The issue of reconciliation was also relevant to the decision of the Supreme Court of Canada in the case Ontario (Attorney General) v. Restoule often called the Robinson Treaties case.
Canada has apologized to its Indigenous People through a declaration to that effect by its Prime Minister at the time Stephen Harper. It also accepted the recommendations of the Truth and Reconciliation Commission report that was delivered to it by the Commissioners. In that process Canada promised to work towards reconciling with the Indigenous People of Canada whom it acknowledged had been badly treated by Canada.
From time to time, the Supreme Court of Canada has spoken about Canada’s duty to reconcile with its Indigenous People. It did so as well in this very recent case involving the Robinson Treaties of Canada. When the court considered to what extent if any, and how, it would intervene in the Robinson treaties it also reflected on the proper role for courts to play in Canada’s legal system as part of the judicial branch in this reconciliation process.
It accepted what a previous court had said, namely, “[r]econciliation often demands judicial forbearance. Courts should generally leave space for the parties to govern together and work out their differences.” In other words, sometimes it is better for the court to stay on the sidelines and let the parties work it out. Such working out is often best for all concerned, and in the case of treaties, it is often best for the country to have its courts allow them the space to reach an amicable agreement, rather than having the court impose its view on the parties. That is how the parties hopefully can learn to reconcile.
In other words, the court concluded that through negotiated settlements, in good faith the parties would be much better equipped to reconcile with the First Nations. That is what the First Nations of the Huron Robinson Treaty did. The court also noted that “true reconciliation, is rarely, if ever, achieved in courtrooms.”
In fact, in the Robinson Treaties case, Madam Justice Martin said during the oral arguments, “accountability most certainly does take place in a courtroom.” Of course, that does not mean the courts should refrain from doing their job. In some cases, courts must do their job. Sometimes it is essential that they do. As
Mr. Justice Jamal said,
“Indeed, judicial forbearance should not come at the expense of adequate scrutiny of Crown conduct to ensure constitutional compliance… As in the present case, litigation may sometimes be the only way to bring an intransigent party to the negotiating table with a view to reaching a settlement and advancing reconciliation.”
For example, when it takes a government 150 years to do its job, clearly required by the Treaty it signed, the court must compel that government to do the right thing.

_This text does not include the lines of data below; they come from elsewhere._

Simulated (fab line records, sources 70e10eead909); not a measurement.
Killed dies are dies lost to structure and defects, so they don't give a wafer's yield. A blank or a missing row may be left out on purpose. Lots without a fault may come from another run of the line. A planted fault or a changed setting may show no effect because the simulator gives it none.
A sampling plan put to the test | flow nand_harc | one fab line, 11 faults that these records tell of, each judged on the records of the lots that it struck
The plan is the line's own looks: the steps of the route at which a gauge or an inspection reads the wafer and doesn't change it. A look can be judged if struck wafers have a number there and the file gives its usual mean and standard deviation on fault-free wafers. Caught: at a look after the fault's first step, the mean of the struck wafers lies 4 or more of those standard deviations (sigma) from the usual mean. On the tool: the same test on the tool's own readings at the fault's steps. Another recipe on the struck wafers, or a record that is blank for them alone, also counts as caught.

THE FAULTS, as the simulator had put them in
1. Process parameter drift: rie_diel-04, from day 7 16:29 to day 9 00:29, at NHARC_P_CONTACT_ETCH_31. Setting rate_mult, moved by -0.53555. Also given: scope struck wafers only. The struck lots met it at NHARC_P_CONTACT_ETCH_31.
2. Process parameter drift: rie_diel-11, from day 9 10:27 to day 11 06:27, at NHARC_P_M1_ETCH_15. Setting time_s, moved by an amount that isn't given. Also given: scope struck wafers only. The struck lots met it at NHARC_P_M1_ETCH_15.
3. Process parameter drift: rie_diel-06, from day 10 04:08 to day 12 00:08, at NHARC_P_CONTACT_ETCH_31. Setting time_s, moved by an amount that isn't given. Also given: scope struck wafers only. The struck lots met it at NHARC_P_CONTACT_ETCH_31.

Justice Jamal wisely put it this way,
“Although it is not the business of the courts to force the Crown to exercise its discretion in a particular way, it is very much the business of the courts to review exercises of Crown discretion for constitutional compliance — to ensure that the Crown exercises its discretion in accordance with its treaty obligations and the constitutional principle of the honour of the Crown. It is appropriate in this case for this Court to order the government to repair the breach of its constitutional obligations, while leaving it up to the executive branch to determine the best means of doing so.”
Sometimes the court must just make it clear to the government, that it must do what it has promised to do in a sacred treaty. We hope the parties can work it out as that might help the reconciliation process. We must wait and see.
Given that Canada took 150 years to agree to do what it ought to have done from the beginning, this sounds a bit like Polyannish wishful thinking. I hope I am wrong.